For example, [:a:@:b:]
Steeve
19-Feb-2012
[278]
not anymore an email! but an url! then
Andreas
19-Feb-2012
[279]
Not in R3.
Steeve
19-Feb-2012
[280x5]
right
right
right
good catch, true in R2 also
Arg, It will be hard to keep the rule tight
BrianH
19-Feb-2012
[285]
I figure that we should look at the email formatting standard, then 
subtract support for any syntax that would conflict with something 
else in REBOL, especially if that doesn't commonly show up in actual 
email addresses. We've already made some tradeoffs in favor of email 
(i.e. no @ in issues or words), maybe we want to make more.
Andreas
19-Feb-2012
[286]
Where would we "want" to do that?
BrianH
19-Feb-2012
[287]
Doesn't work for R2 though - that syntax just needs to be documented, 
it can't be changed.
Andreas
19-Feb-2012
[288x2]
Or how would such a desire reflect?
In filing CC issues?
BrianH
19-Feb-2012
[290x2]
When I was trying to replicate the R3 word syntax, it was partly 
to document R3, partly to serve as the basis of a more flexible TRANSCODE 
that would allow people to handle more sloppy syntax without removing 
the valuable errors from the regular TRANSCODE, but mostly it served 
to generate new CC tickets for syntax bugs that we weren't aware 
of because the syntax wasn't well enough documented, and they hadn't 
come up in practice yet.
There is a large, unknown number of such bugs in URL syntax, for 
instance. I wouldn't be surprised if that is the case with email 
too.
Andreas
19-Feb-2012
[292x2]
If it's obvious bugs, that's comparatively easy, yes.
Your initial message above sounded more like wishes towards a more 
restricted email!.
BrianH
19-Feb-2012
[294x2]
A more thorough examination of the syntax makes more of these bugs 
obvious.
I don't necessarily want a more restricted email! than it is already, 
but if we are expanding what is possible with email!, it will still 
likely need to be restricted relative to the email standard.
Andreas
19-Feb-2012
[296]
We are not expanding anything :) We are just describing what syntactical 
rules the REBOL email! literal syntax follows.
BrianH
19-Feb-2012
[297]
I'm a little more concerned with R3 URL syntax though, since in that 
case there are real bugs that have already affected people in real 
cases, and because hypothetically a lot of the bugs are fixable in 
mezzanine code.
Andreas
19-Feb-2012
[298]
And as the email! datatype can be used for many a purpose within 
dialects, it does not necessarily have to match RFC822 (or rather 
5322) exactly.
Steeve
19-Feb-2012
[299]
but the syntax checking can't be corrected witth mezzs right ?
Andreas
19-Feb-2012
[300]
(Which would be a relatively complex problem anyway ...

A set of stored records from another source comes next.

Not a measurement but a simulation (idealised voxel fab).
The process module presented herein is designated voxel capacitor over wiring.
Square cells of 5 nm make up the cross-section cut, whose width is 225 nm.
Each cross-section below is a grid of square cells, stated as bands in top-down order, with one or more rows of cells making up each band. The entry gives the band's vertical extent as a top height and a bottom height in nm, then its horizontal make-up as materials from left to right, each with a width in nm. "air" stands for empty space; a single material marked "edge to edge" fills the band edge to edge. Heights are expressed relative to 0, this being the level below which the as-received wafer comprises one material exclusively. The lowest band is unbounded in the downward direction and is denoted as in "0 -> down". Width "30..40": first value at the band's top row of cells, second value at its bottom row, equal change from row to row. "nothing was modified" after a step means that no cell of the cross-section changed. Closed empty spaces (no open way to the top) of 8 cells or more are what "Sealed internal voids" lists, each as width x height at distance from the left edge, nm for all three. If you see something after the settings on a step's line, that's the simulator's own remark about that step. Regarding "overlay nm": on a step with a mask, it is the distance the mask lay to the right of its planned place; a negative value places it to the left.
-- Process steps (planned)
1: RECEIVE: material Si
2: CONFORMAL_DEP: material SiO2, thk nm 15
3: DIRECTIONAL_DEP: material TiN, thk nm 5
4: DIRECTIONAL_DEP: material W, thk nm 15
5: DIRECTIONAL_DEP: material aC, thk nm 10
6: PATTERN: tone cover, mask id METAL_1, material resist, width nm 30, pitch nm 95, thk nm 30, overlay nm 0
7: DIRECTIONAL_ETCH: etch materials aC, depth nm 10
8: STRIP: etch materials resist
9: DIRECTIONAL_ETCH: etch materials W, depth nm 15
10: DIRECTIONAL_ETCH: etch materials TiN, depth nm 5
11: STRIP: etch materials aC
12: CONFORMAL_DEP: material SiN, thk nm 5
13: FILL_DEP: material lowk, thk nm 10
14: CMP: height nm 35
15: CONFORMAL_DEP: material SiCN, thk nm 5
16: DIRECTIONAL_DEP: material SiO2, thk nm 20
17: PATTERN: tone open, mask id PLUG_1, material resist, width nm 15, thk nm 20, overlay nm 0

http://www.ex-parrot.com/~pdw/Mail-RFC822-Address.html)
BrianH
19-Feb-2012
[301x2]
Steeve: For emails, no. For urls, yes.
For url! the syntax checking is mostly done by the DECODE-URL mezzanine. 
We can't change what is recognized as a url! by REBOL, but we can 
change how the data is treated once it's recognized. There are errors 
in escape handling, for instance.
Steeve
19-Feb-2012
[303]
Corrected version, works with R2 and R3:

escape-uri: [#"%" 2 hex-digit]
email-char: complement union charset {%@:} termination-char
email-esc: [email-char | escape-uri]
email-syntax: [
	[
		#":" any [email-esc | #":" ] #"@" any [email-esc | #":" ]
		| not #"<" some email-esc #"@" any email-esc
	]
	termination
]
Andreas
19-Feb-2012
[304]
Ah, was wondering. So we can't change the syntax or url!s in R3 as 
well, we can only improve/bugfix url! handling.
BrianH
19-Feb-2012
[305]
You'd be surprised at how flexible the syntax of url! is in R3 :)
Andreas
19-Feb-2012
[306]
I don't think I would.
BrianH
19-Feb-2012
[307x2]
Fair enough. But if you can figure out exactly hor MOLD handles escaping 
of urls, that would help narrow down what bugs we can fix in DECODE-URL.
hor -> how
Andreas
19-Feb-2012
[309]
I would be slightly surprised if it is more flexible than string 
syntax, but I somehow doubt that :)
BrianH
19-Feb-2012
[310]
Fewer escaping methods, so no. What's weird is that some kinds of 
string escaping work for the file! type.
Steeve
20-Feb-2012
[311]
It's calm here
Ladislav
20-Feb-2012
[312x2]
committed a couple of 1903-5 additions. You were right that #1905 
is ugly, Steeve.
Caught up with the code posted above.
Steeve
23-Feb-2012
[314x5]
url! syntax (both R2,R3)
I've not created specific charsets, so the rule is more verbose.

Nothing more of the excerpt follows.